Enigma

By Dean Neal

About Enigma:

The Enigma machine is a piece of spook hardware invented by a German and used by Britain's codebreakers as a way of deciphering German signals traffic during World War Two. It has been claimed that as a result of the information gained through this device, hostilities between Germany and the Allied forces were curtailed by two years.

Enigma allowed an operator to type in a message, then scramble it by using three to five notched wheels, or rotors, which displayed different letters of the alphabet. The receiver needed to know the exact settings of these rotors in order to reconstitute the coded text. Over the years the basic machine became more complicated as German code experts added plugs with electronic circuits.

How It's Used!

The Enigma Machine consisted of a wooden cabinet enclosing a typewriter keyboard and a set of 26 lamps (one for each letter of the alphabet). At the top of the machine was a slot into which three wheels or rotors could be fitted onto a shaft.

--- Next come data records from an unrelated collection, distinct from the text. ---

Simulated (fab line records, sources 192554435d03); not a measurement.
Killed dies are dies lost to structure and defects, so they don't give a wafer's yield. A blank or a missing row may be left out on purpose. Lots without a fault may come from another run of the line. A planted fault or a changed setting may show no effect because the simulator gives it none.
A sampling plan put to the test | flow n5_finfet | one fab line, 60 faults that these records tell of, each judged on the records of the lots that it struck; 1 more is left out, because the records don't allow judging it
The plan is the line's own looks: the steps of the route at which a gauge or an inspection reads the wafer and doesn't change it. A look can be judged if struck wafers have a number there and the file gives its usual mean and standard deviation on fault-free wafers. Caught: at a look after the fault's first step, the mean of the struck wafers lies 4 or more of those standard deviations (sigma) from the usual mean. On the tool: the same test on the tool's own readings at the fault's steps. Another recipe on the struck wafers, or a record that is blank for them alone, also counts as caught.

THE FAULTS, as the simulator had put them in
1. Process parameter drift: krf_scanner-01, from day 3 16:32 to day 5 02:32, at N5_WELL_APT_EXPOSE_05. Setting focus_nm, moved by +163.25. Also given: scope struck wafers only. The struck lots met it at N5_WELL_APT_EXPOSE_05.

The rotors were furnished with electrical contacts and buried inside were wires that connected the contacts on one side to those on the other in a scrambled order. The cabinet contained a battery, and when a key was pressed, electric current would flow from the keyboard through each of the three rotors in turn, through a reflector, then back through the rotors, and finally through one of the lamps making it light up.

A number of different rotors were available (8 in this case) and the operator would choose which rotors to use and the order in which to use them. The operator could also select which reflector to use (2 were available).

The rotors had adjustable rings which could be turned with respect to the inner core. The ring for each rotor could be set by the operator in any one of 26 possible positions (A to Z).